Jodie Foster‘s last directorial effort, the Mel Gibson-led drama “The Beaver,” is a slightly unconventional and often brutal movie. The film proved to be a commercial failure, but then again, it’s hardly a commercial movie. Whether or not it connected with audiences, there was an honesty to “The Beaver” that’s not always present in Foster’s latest feature, the real-time thriller “Money Monster.” Although it’s more of a conventional crowd-pleaser, the film fails to resonate as strongly as it should.

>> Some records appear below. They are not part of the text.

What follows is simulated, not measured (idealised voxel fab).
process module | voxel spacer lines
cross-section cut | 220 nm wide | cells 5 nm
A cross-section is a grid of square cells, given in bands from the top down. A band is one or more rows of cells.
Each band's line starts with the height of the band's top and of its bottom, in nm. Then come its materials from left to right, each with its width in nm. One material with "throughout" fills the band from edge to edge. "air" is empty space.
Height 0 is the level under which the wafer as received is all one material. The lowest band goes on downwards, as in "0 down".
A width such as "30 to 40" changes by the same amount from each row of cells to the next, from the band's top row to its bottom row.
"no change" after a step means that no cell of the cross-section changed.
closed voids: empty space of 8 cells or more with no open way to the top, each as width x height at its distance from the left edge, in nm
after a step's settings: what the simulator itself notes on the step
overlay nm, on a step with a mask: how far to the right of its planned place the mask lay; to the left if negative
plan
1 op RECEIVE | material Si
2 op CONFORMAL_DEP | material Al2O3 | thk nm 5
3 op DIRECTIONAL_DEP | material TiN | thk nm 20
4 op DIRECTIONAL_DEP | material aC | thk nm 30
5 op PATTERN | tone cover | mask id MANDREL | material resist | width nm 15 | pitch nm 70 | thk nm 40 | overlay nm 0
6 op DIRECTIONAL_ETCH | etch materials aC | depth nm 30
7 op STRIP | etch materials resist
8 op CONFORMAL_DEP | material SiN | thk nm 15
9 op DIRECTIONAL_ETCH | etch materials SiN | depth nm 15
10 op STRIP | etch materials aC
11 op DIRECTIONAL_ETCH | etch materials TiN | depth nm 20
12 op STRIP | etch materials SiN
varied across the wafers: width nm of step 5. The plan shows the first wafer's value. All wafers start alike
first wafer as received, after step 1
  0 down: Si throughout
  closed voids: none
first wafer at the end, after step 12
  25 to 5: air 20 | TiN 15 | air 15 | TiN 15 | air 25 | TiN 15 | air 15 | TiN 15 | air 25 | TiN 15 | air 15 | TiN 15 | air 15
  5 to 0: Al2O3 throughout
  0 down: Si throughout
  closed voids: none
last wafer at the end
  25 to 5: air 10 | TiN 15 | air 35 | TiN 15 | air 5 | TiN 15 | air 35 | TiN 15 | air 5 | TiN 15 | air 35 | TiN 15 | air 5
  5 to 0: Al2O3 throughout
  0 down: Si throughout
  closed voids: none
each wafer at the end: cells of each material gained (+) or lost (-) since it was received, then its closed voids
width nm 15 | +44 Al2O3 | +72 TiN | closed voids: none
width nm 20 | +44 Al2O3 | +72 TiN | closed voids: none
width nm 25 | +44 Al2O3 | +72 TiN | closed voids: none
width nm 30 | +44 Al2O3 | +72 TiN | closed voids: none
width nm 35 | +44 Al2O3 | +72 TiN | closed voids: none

Lee Gates (George Clooney) is the loud, fast-talking host of “Money Monster,” a finance show in the same vein of “Mad Money.” One day, the show’s filming is interrupted when Kyle Budwell (Jack O’Connell) sneaks onto the set and holds Gates hostage at gunpoint. Kyle partially blames Gates for a bad stock tip that resulted in the loss of his life savings after Ibis Clear Capital inexplicably lost $800 million overnight. Nobody has answers, including Gates, and nobody is asking the important questions until Kyle shows up. With the help of his producer Patty Fenn (Julia Roberts), Gates will do everything he can to get to the bottom of what happened, re-discovering his humanity in the process.
That last line sounds cheesy, I know, and it slightly is in execution. It’s not because of the performances or directing, but because the script by Jamie Linden, Alan DiFiore and Jim Kouf is treading such familiar territory that character revelations and the big dramatic moments are sometimes more calculated than human. The script is refreshingly efficient — a story that’s cleanly under 100 minutes, especially during the summer, is always a blessing — but it’s almost always serving a formula. Every once in a while, like when Kyle talks to his wife, the story takes a surprising turn, only to find itself back on track towards an inevitable conclusion.